A month ago, we talked about how deniers were clutching their pearls over an obviously satirical suggestion from a Swedish scientist that cannibalism is the next big climate solution.
Last week, right-wing media launched a deliberate campaign of disinformation when a supposed climate activist disrupted a town hall Alexandria Ocasio-Cortez was holding by calling for people to eat children. AOC, to her credit, treated the (pretending to be) emotionally distraught woman with compassion and in good faith, talking her down and later tweeting about the need to be empathetic with people potentially struggling with a mental health crisis.
But of course, it wasn’t a real climate activist making a genuine call to embrace the Hansel and Gretal diet. The person was a member of LaRouchePAC, a “putting the cult in cult of personality” sort of fringe conspiracy-theory embracing group who has been pulling similar stunts elsewhere for decades now. (Its work feeds into the dangerous existing conspiracy theory on the right that Democrats eat children.)

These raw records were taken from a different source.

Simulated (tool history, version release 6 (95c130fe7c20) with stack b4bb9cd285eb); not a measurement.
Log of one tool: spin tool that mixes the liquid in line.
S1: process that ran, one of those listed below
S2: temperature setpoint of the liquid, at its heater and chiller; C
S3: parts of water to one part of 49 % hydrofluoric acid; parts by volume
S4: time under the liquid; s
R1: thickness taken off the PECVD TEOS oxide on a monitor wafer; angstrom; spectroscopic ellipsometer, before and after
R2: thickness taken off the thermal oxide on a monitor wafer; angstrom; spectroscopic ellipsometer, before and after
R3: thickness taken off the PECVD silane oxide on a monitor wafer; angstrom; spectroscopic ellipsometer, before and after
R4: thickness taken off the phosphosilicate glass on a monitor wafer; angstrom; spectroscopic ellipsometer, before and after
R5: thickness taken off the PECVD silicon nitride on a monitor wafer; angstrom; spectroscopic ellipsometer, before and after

No one should be surprised by this. Indeed, even many deniers and right-wingers immediately recognized that the outburst was, as CliScep’s Paul Matthews wrote, “a piss-take based on Jonathan Swift’s Modest Proposal.” The Daily Caller ran three different stories about it, but to their credit, two of them added an editor’s note that it was a set-up, and that was the subject of the third story.
But the damage was already done--and not everyone was forthcoming with the fact that this was a set-up. Donald Trump Jr. tweeted a clip of the outnburst, which was quote-tweeted by the President of the United States who called AOC a “Wack Job.” (Better that than “a criminal who betrays our country,” AOC replied.)
A key player in spreading the clip was the Daily Wire’s Ryan Saavedra, whom absolutely no one should take seriously given his history of bouncing between conservative conspiracy-theory sites like Gateway Pundit to Brietbart to the Daily Caller--he’s apparently unable to keep a job due to his serial plagiarism and islamophobia. But being too garbage for even the worst of conservative media means one is perfectly suited for a job at the Daily Wire, where Saavedra managed to write three different stories on the saga by Friday. Despite the fact that other outlets managed to include the relevant detail that this was a far-right hoax, Saavedra’s multiple stories just couldn’t seem to find room for that.
The clip even made it to Tucker Carlson’s show. Of course, Carlson commented that “we don’t know” if the outburst was trolling or satire, and it could be someone who “believes the rhetoric.” Carlson’s larger issue, though, was with AOC for not saying “No, we shouldn’t eat babies.”
And that’s really the whole point of exercises like these. If AOC had said “don’t eat babies,” then of course the right would run clips of that all the time. Like a certain old tweet, it would be hysterical. Still, even without the big payoff, the right had a story to spin.
For people like Saavedra, LaRouchePAC and the Trumps, and of course for any cult, the truth is not the point. Destroying the truth is their aim. Truth, reality, facts--these are all just norms to be discarded in their very deliberate effort to pull their followers away from objective reality and into the parallel universe where AOC wants us to eat babies, Nazis are fine people, you can’t say “Merry Christmas,” and white Americans are threatened by an immigrant invasion.
And sure enough, by Friday afternoon Saavedra had moved on from spreading a conspiracy theory about AOC, to retweeting rightwing spin about Trump’s Ukraine conspiracy theory.